Scotland proved fertile ground for exploration in the second week of the Philadelphia Orchestra’s British Isles Festival. With program selections spanning more than a century, Yannick Nézet-Séguin and the Philadelphians deftly captured the country’s wild and wonderful temperament through music.
Of course, none of the three composers on the bill were actually Scottish. Sir Peter Maxwell Davies comes closest; the Lancashire-born composer and conductor fell in love with the remote Orkney Islands in the 1970s and lived there until his death in 2016. Local nuptial customs provided the inspiration for his 1985 tone poem An Orkney Wedding, with Sunrise, which received its area premiere in this series.
The composition flirts with tradition, as echoes of program-mate Mendelssohn’s wedding march can be heard throughout. But Maxwell Davies quickly subverts expectations in ways that show the listener not just the majesty of the Scottish landscape, but the spirited nature of the country’s people.
Marriage on the rocks
The fortissimo clamor of violins and brass that opens the piece suggests a volatile terrain where, as program notes inform us, “the rain comes horizontally.” That tumult suddenly gives way to gentle extended passages for oboe, clarinet, and flute. The contrast produces a sense of relief: the guests have escaped the island’s wild weather and are ready to celebrate this sacred rite.
Whenever Maxwell Davies conducted An Orkney Wedding, he often had a glass of whiskey delivered to the podium around the halfway point. It signified the reception’s raucous mood, replete with country dancing and free-flowing spirits.
Nézet-Séguin refrained from imbibing during the concert, but he still created an appropriately lively mood, leading spritely passages of barn dancing, folk song, and a genuine hoedown. Despite the musical hurly-burly, the intonation never turned shaggy; perhaps that was a benefit of remaining sober.
An Orkney Wedding closes with bagpipes, which represent the rising sun that greets the all-night revelers heading home. On January 18, 2018, Timothy Linahan of the Philadelphia Police & Fire Pipes and Drums took soloist duties, entering from the rear of the parquet in full Scottish regalia.
If the moment felt gimmicky, it was also in keeping with the composition’s ebullient tone. In 15 freewheeling minutes, the orchestra showed how adeptly Maxwell Davies rendered the spirit of his adopted home.

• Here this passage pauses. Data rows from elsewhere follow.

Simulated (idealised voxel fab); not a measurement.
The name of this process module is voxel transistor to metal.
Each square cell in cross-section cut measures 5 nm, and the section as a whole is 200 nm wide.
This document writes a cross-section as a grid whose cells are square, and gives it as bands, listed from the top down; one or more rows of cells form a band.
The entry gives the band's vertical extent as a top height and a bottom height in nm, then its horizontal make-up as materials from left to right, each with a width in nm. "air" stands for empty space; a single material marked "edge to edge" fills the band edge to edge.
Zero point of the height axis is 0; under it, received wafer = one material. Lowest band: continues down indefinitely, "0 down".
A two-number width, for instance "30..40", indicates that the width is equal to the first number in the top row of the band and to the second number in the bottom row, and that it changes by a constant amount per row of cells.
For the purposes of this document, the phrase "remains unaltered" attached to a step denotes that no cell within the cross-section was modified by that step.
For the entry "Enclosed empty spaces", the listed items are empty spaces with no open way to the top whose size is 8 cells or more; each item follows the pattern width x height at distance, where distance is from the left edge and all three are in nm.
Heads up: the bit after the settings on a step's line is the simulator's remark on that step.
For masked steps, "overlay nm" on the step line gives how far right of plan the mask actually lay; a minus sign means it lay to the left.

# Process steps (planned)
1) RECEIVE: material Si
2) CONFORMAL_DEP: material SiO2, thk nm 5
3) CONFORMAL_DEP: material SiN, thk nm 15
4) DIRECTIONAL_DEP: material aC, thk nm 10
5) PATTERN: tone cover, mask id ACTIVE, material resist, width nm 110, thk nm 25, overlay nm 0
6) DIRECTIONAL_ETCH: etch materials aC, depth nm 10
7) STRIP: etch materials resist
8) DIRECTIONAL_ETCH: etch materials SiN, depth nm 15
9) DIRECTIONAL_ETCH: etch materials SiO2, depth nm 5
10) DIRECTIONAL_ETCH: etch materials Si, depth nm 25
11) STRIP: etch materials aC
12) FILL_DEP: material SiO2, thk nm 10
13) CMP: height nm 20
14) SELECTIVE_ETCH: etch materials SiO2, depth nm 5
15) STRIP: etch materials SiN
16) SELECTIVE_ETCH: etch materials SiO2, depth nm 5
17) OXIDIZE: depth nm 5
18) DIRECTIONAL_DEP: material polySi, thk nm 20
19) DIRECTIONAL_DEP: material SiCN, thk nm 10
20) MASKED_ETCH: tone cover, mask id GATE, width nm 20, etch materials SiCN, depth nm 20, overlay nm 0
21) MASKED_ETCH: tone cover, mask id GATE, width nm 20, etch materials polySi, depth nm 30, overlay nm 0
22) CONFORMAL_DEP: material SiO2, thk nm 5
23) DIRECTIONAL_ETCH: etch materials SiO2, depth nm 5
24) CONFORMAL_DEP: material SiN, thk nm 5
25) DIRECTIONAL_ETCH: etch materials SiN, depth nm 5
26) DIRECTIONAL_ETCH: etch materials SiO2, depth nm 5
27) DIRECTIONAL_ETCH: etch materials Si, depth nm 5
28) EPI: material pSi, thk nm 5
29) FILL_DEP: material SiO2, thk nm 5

The remainder of the program highlighted Scotland in more traditional ways, but Nézet-Séguin made the familiar selections sound fresh and vibrant. Bruch’s Scottish Fantasy, Op. 46, showed off the considerable talents of first associate concertmaster Juliette Kang, who played the violin solo.
Kang particularly impressed in her reading of the Andante sostenuto, proving that a folk tune can sound as refined as anything composed by Beethoven or Mozart. Elizabeth Hainen brought a light and airy tone to the concerto’s extended harp writing, and Nézet-Séguin kept a sprightly pace across the four unbroken movements.
After a well-earned standing ovation, Kang favored the audience with Hindemith’s Sonata for Violin Solo, Op. 31, No. 2 (“Es ist so schönes Wetter draußen”) as an encore.
Mendelssohn’s Symphony No. 3 in A Minor, Op. 56 — the “Scottish” symphony, as it’s colloquially known — occupied the entire second half of the program. Nézet-Séguin conducted freehand and from memory, and I keenly felt his connection to the music. At times, he didn’t so much lead the orchestra as sway with it. Still, one sensed control across the long composition, which built in color and texture to a stirring finale.
The concert was also notable for its cohesiveness — although the three works were played in reverse order, from newest to oldest, they deftly communicated Scotland’s musical heritage. At a time when orchestral programming often feels frustratingly piecemeal, I cannot overstate the pleasure of encountering a unified musical idea.